The Absolut Fringe Festival 2012 has run its course, but before it moves the last of its furniture out of the Festival Hub, to make way for our Dublin Theatre Festival coverage tomorrow, here’s one final piece to savour. Peter Daly was one of the actors to take on the challenge of Nassim Soleimanpour’s experimental White Rabbit, Red Rabbit – here, he reflects on the experience
I am standing just off stage in the New Theatre in Temple Bar and am listening out for my name. The wonderful producer Aisling O’Brien is giving me an over-the-top introduction and I am now glad that my mother is in the audience. When I hear my name, I am to come on stage, accept a sealed envelope and begin.
I am the third of 10 performers to do this during the Absolut Fringe run of White Rabbit, Red Rabbit by Nassim Soleimanpour, and I am following some pretty big names in Irish theatre. I have heard that they were amazing; it isn’t helping my nerves.
My body is telling me how ridiculous it considers this idea by pumping adrenaline through my veins and screaming at me: “Are you out of your mind? You know nothing about this play and you are about to perform it in front of a full house. This is madness. Just walk out the back door. Go underground for a few months, a year at most. In time, people will forgive you. Some may even forget what a coward you are.”
But it is too late. I am now standing on stage, rictus smile on face, accepting the envelope from Aisling, who may or may not be saying something (I honestly can’t remember), and who then goes to sit down.
The audience is applauding. I have to assume it is my stupidity that they are celebrating.
I am now alone on stage. I give the audience a cheesy grin. I am being cheap. I am hoping I will win them over by letting them know that I know how ridiculous this proposition is and that we all know it will never work. They laugh. Never underestimate cheapness.
I much-too-carefully place the envelope beside the two glasses of water on the single small table on stage. It is a delaying tactic. I feel that until I read the first line on the first page that I won’t have really started. And if I haven’t started, I haven’t yet begun to fail.
I look at the audience again and raise an eyebrow as if to say, here we go. Again they give a small laugh. It relaxes me. It suggests that there is a chance that they want this to work as much as I do.
I see my mother sitting bang in the middle of the front row staring up at me. She is not really smiling. She is wondering what is going to happen next. Much like me I suppose.

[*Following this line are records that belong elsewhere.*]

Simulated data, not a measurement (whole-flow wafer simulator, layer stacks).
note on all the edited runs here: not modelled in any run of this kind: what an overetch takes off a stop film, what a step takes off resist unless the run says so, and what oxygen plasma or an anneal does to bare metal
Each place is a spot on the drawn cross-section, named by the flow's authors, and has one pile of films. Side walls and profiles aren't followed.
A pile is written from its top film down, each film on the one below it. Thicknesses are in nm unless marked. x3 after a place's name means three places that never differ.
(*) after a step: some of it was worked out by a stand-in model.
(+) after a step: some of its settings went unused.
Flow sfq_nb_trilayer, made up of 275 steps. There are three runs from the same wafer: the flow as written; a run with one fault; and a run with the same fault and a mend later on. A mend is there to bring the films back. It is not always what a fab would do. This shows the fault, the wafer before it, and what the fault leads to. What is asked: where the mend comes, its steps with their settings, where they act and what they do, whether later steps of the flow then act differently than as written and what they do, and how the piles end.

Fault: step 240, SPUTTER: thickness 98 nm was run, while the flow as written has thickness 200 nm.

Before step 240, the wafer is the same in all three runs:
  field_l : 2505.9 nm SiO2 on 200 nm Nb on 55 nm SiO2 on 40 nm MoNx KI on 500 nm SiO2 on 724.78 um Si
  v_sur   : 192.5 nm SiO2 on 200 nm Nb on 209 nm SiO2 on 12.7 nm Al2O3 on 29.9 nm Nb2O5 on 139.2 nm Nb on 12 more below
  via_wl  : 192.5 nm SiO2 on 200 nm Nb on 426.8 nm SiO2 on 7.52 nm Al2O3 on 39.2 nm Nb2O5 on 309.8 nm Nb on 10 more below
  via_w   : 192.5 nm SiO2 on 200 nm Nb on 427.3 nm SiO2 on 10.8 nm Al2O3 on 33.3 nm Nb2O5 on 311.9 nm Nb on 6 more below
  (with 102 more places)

I read the first line aloud: “Okay. So I have opened the envelope. I’ve begun to read, and I have no idea what’s going to happen.”
So far, so very accurate. This writer chap Nassim seems to know what he is about. Okay, I’ll go on.
And I do. For the next hour or so I am lucky enough to tell a compelling story to a very open and enthusiastic audience. Actually, it is a story with many stories inside. It involves rabbits, bears, ostriches and cheetahs. It is violent in parts. And it is cleverly funny in others.
Bananas become carrots. Audience members become stenographers, cameramen and time keepers. Our imaginations are ever so gently expanded.
It is skilfully constructed to slightly humiliate me, the performer, on more than one occasion. But it doesn’t allow the audience to simply passively enjoy this. The cast of this one-performer-play swells and very soon we are all implicated.
This play poses many questions. Some are direct questions to the audience who are expected to respond. My mother answers most of these quite unselfconsciously from her prime position. It’s as if we having a chat in her kitchen at home and I love her for it. Other questions suggest themselves sub-consciously and I carry them around with me in the days that follow.
Nassim wrote this play to travel the world in his place. He did this because, having refused to do military service in his country of Iran, they in turn refused him a visa. It is written so that it needs no director, no rehearsal and no set.
In each place it is performed, the actors are given a list of simple instructions. The first of which is “Do not see or read the play beforehand. Learn nothing about it.” (The second is “Prepare an ostrich impersonation.”)
From conversations I had with friends, strangers (and my mother) afterwards, the performance reaches a point when the audience no longer really sees the actor on stage, stumbling over Nassim’s words. Instead, they find themselves in the middle of a direct conversation with this young Iranian writer. Without being too dramatic, it is transcendent.
I won’t give away the ending of this amazing work. I hope that someday you might have the opportunity to see it yourself. Or even better, to perform it. And if you do, you can rest assured that more than one person will inquire after your health in the days that follow.